Just so with the splits among younger and older Democrats, which, because the media generally abhor subtlety because it's too much "in the weeds," they reduce to a personal conflict between Nancy Pelosi and Alexandria Ocasio-Cortez.
So far, the press seems to be putting AOC, as she is known, on an equal footing with Pelosi, which is ridiculous.
The Speaker has a long career of accomplishment in the U.S. House. AOC has been a Member of Congress for a few months, but, while garnering an amazing amount of coverage in major newspapers, that relic of the 19th Century, and less, but still a lot, on cable TV and broadcast news and in online articles, has not demonstrated any clout in the Democratic caucus. Take the recent vote on the original House bill on one of the most highly-followed issue of recent years--the status of undocumented immigrants at the Southern border. The House passed its version of the bill with 227 Democrats voting "yea" and 4 Democrats voting "nay." (4 Democrats were absent.) The four? Members Ocasio-Cortez, Omar, Pressley, and Tlaib. That was the bill Pelosi was talking about when she told Maureen Dowd of The New York Times: “All these people have their public whatever and their Twitter world,” she said. “But they didn’t have any following. They’re four people and that’s how many votes they got.” Yes, a lot more Democrats voted against the Senate bill, which became law, but that vote cost them nothing among the faction of the party that is to the left of the House caucus, and Pelosi did not need them to pass a bill that at least addressed the issue before Congress left town for a recess.
The whole thing causes me to worry about whether this fissure is going to lead the Democrats to a smashing defeat in 2020.

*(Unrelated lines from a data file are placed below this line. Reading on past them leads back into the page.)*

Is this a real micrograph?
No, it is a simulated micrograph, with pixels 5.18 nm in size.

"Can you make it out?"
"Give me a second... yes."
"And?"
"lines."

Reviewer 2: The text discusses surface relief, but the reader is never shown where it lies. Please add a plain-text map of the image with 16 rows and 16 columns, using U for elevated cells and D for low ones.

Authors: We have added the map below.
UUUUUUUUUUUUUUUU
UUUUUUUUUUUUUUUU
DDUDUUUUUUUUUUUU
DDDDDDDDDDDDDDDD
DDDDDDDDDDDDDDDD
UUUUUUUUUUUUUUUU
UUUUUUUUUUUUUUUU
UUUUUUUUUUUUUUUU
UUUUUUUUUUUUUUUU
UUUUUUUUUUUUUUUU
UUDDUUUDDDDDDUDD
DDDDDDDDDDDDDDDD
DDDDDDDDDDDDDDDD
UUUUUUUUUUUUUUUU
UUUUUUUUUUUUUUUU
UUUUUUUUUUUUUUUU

Who is more likely to lead the Democratic Party to a smashing defeat--Nancy Pelosi or "The Squad," as the afore-mentioned four have been calling themselves since right after their election? Let's do something very old-fashioned: look beyond Twitter for real evidence.
If it's fair to assume that people's voting choices are closely correlated to their views on what's important to them, then Democrats would be wise to focus on what's important to their voters. Where does the press come in? They do a basic disservice when they give more prominence to those with views not held by the majority than those views merit. This is not to say that those with non-majority views should be shut out by the media. It is a question of seeing the forest from the trees.
Take a few moments to read the Pew Research Center's Public’s 2019 Priorities: Economy, Health Care, Education and Security All Near Top of List.
Democratic voters may be repelled by the likes of Donald Trump and Jeffrey Epstein, and they may be sympathetic to the rights of minorities and women. But, being interested mostly in matters that affect them personally, they think that good government (and politics) are not just about the latest Twitter or other hashtag obsession. Rather, they are concerned mostly about "bread and butter" issues--like how they are going to be able to support themselves during retirement and how they and their children are going to be able to support themselves. They also show increasing concern about the state of the environment.
In other words, The Squad is right in there with Donald Trump, with a 40% rating. (Yes, it's a little bit apples and oranges, but the point is undeniable.)
Ultimately, AOC and The Squad will achieve whatever they're going to achieve, but what evidence is there that they are going to be more successful than Occupy Wall Street?
If the press could spend a few moments doing basic research rather than repeating Tweets, maybe the Republicans and Fox News will have less basis to equate all Democrats with The Squad.